I'm implementing a wrapper of a C library for Python. The obvious choice
is to write some C linked to libpython, and the not so obvious but
simpler one is to use ctypes. ctypes is really simple to use: it has
ways to declare structures and function types, with several classes that
represents the simple types: c_int, c_char, c_char_p, c_void_p,
etc.
Now, this library has a function, write(), that handles a buffer. In
this case, for buffer I mean a fixed size space in memory with data,
paired with an integer telling us how much of the space is really data.
So basically its declaration is like this:
void (*write) (const char *buf, size_t size);
The void pointer is because this is the type of a struct member that has
to point to such a function. Looking at that declaration, one would
think that, assuming a c_size_t is already declared with the correct
type, the corresponding declaration in ctypes is:
write_t = CFUNCTYPE(c_void_p, c_char_p, c_size_t)
This is what the ctypes
documentation
calls a callback function.
The problem arises with the c_char_p there. With this class, ctypes
assumes that the parameter is a string, and not a buffer. Both strings
and buffers in C are fixed size space in memory. The difference between
them is that strings are \x00 ended, so its size it's determined by
the first occurence of a \x00 in the memory space, while a buffer has
to be accompanied by an integer, as I mentioned before. A \x00 cannot
occur in a string (the trailing one is not always considered as part of
the string per se), while it can occur several times in a buffer. In
fact, a buffer can be entirely full of \x00's.
So what ctypes does here is to convert our buffer into a string. Any
occurence of a \x00 in the original data will make c_char_p end the
string and forget about the rest of the data, ignoring the real size of
the buffer. Even more, if the original data has no \x00 in it,
ctypes might cause a segmentation fault trying to find one beyond the
process' memory space. This not only corrupts data, but might even crash
the app!
The solution is simple, luckly enough. You just neet to treat your
buffer as a void * instead of a char *. So the declaration ends up
being:
write_t = CFUNCTYPE(c_void_p, c_void_p, c_size_t)

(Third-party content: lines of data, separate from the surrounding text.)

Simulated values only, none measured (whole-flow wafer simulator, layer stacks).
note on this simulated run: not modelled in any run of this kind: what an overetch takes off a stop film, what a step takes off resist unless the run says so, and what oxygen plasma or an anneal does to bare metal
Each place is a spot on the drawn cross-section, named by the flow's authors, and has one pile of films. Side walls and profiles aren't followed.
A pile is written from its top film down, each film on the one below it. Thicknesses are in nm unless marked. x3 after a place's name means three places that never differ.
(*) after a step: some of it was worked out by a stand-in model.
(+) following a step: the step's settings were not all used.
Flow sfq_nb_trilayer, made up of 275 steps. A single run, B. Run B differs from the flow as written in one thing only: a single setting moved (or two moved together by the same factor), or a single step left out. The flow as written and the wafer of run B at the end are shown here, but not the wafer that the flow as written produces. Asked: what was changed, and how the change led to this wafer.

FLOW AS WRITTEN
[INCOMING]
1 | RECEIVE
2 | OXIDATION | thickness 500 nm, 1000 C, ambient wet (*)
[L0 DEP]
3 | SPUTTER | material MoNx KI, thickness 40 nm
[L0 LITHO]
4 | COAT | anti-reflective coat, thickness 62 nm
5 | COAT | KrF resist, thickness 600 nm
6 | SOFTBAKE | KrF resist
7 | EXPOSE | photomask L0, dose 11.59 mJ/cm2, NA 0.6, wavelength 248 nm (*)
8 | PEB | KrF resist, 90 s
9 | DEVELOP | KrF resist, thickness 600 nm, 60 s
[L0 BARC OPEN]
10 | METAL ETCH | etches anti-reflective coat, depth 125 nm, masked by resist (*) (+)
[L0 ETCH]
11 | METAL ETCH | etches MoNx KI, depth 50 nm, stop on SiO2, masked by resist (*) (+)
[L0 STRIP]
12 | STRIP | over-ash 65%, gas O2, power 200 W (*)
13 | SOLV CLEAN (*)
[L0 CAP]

The later, in our callback, we can convert that buffer into a
str()[1] to manipulate it as such:
def write(buf, size):
data = string_at(buf, size)
The size parameter is again important; if not, string_at() will
again think in terms of string and not of buffer. I think this has to be
improved a little. Maybe next
PyCamp I'll file a bug and
develope a patch, either for the code or the documentation; maybe both.
[1] This is Python 2.5